By Hope Yen
Washington: A House committee’s prime-time hearing will offer the most compelling evidence yet of then-President Donald Trump’s “dereliction of duty” on the day of the January 6 insurrection, with new witnesses detailing his failure to stem an angry mob storming the Capitol, committee members say
“This is going to open people’s eyes in a big way,” said Republican Adam Kinzinger, a member of the House committee investigating the riot who will help lead Thursday’s session with Republican Elaine Luria. “The president didn’t do anything.”
After a year-long investigation, the House January 6 panel is seeking to wrap up what may be its last hearing, even as its probe continues to heat up.
Friday morning’s hearing will be shown in prime-time Thursday in the US for the first time since the June 9 debut that was viewed by an estimated 20 million people.
The committee says it continues to receive fresh evidence each day and isn’t ruling out additional hearings or interviews with a bevy of additional people close to the president. One such figure is Steve Bannon, whose trial begins this week on criminal contempt of Congress charges for refusing to comply with the House committee’s subpoena.
Bannon is charged in Washington’s federal court with defying a subpoena from the January 6 committee that sought his records and testimony. He was indicted in November on two counts of criminal contempt of Congress, one month after the Justice Department received a congressional referral. Each count carries a minimum of 30 days of jail and as long as a year behind bars.
Bannon’s trial follows a flurry of activity in the case since July 9. Over a week ago, the former White House strategist notified the committee that he is now willing to testify. His lawyer, Robert Costello, said the change was because Trump has waived his executive privilege claim from preventing the testimony.
Bannon, 68, had been one of the most prominent of the Trump-allied holdouts in refusing to testify before the committee. He has argued that his testimony is protected by Trump’s claim of executive privilege.
The January 6 committee also issued an extraordinary subpoena last week to the Secret Service to produce texts by Tuesday from January 5 and January 6, 2021, following conflicting reports about whether they were deleted.
But panel members say Thursday’s hearing will be the most specific to date in laying out and weaving together previously known details on how Trump’s actions were at odds with his constitutional legal duty to stop the January 6 riot.
Unlike members of the public who generally have no duty to act to prevent a crime, the Constitution requires a president to “take care that the laws be faithfully executed.”
“The commander in chief is the only person in the Constitution whose duty is explicitly laid out to ensure that the laws are faithfully executed,” Luria said. “I look at it as a dereliction of duty. (Trump) didn’t act. He had a duty to act.”

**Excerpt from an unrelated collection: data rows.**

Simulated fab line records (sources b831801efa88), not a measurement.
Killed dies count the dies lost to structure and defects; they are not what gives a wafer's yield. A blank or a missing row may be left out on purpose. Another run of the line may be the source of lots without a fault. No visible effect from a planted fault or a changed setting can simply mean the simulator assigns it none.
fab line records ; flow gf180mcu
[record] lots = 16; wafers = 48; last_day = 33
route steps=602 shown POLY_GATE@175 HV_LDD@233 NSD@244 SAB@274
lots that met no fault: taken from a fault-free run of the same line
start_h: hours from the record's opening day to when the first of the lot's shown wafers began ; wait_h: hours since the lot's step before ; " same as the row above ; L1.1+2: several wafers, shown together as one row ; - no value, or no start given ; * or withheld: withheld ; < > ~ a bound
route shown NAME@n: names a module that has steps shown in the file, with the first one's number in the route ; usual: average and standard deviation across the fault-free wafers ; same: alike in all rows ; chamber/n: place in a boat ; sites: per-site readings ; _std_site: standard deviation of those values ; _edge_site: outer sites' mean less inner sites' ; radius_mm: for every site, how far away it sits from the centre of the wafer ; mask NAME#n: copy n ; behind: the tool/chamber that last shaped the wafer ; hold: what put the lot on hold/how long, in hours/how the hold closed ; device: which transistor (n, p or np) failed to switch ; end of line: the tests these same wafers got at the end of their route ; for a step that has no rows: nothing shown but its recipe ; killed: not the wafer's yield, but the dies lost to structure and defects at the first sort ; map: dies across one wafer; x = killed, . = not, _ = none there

Luria said the hearing will highlight additional testimony from White House counsel Pat Cipollone and other witnesses, not yet seen before, “who will add a lot of value and information to the events of that critical time on January 6.”
She cited Trump’s inaction that day for more than three hours, along with a tweet that afternoon criticising Vice President Mike Pence for lacking the courage to contest Democrat Joe Biden’s win in the 2020 presidential election that may have served to egg on the mob.
“We will go through pretty much minute by minute during that time frame, from the time he left the stage at the Ellipse, came back to the White House, and really sat in the White House, in the dining room, with his advisers urging him continuously to take action, to take more action,” Luria said.
The hearing comes at a critical juncture point for the panel, which is racing to wrap up findings for a final report this fall. The committee had originally expected at this point to be concluding much of its investigation with a final hearing but is now considering possible options for additional interviews and hearings, panel members said.
“This investigation is very much ongoing,” said Republican Zoe Lofgren. “The fact that a series of hearings is going to be concluded this Thursday doesn’t mean that our investigation is over. It’s very active, new witnesses are coming forward, additional information is coming forward.”
For instance, the committee took a rare step last week in issuing a subpoena to the Secret Service, an executive branch department. That came after it received a closed briefing from the Homeland Security Department watchdog that the Secret Service had deleted texts from around Jan. 6, according to two people familiar with the matter.
The finding raised the startling prospect of lost evidence that could shed further light on Trump’s actions during the insurrection, particularly after earlier testimony about his confrontation with security as he tried to join supporters at the Capitol.
“That’s what we have to get to the bottom of,” said Luria, regarding possibly missing texts. “Where are these text messages? Can they be recovered? And we have subpoenaed them because they’re legal records that we need to see for the committee.”